Tuesday, May 27, 2014

Peirce and Newstrom's: Leaders and the Leadership Process

The thing that strikes me about the book is that a lot of the readings seem dated. For example, looking at a chapter on trait theory:

There has to have been a lot of studies furthering the standardization of trait description, maybe looking at active leadership while a participant is an fMRI machine, or something, but there is something else.  The first reading for today's classes are about the meaning (or absence of meaning) of various traits that disprove a "great man" theory of leadership. The thing is written in 1991.  That was in the middle of the first Bush recession that would lead to the Clinton / tech expansion (bubble). Here's the thing -- context matters in the proces. We've had at least two world-changing events in the almost 25 years since this was written: 9/11 and the financial crisis of 2008. Traits matter, but are there traits that are more useful now than 20 years ago?  I can think that maybe consensus-building may be more important now than then. When they brought back Wall Street for a sequal, Gordon Gekko wasn't a figure to be emulated for his lone-wolf ways.  Maybe now is a time we need leadership more than ever.

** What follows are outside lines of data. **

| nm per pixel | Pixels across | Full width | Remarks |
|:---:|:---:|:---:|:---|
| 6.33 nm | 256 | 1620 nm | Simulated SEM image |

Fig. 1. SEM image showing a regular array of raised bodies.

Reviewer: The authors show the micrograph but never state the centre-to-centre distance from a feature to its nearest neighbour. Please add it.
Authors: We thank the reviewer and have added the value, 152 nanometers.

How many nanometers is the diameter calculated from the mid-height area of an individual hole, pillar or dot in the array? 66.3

Basically, my feeling is that I way over-paid for this book, and it is representative of the problems with the college text book industry as a whole.

Another case in point.  I spent the last two years clearing some classes to build a foundation for my MBA classes. In many cases, the book was almost as expensive as the tuition of the class. Granted, I was at a community college, but still. These were two or three hundred dollar books once you had the all-important access code to break down the door of the electronic problem sets and the like.  I think I want to see the MOOCs come and disrupt this paradigm, but I also like the face-to-face interaction  of a community of scholars.

Thankfully I have that in my current class, because this book doesn't feel like its adding much.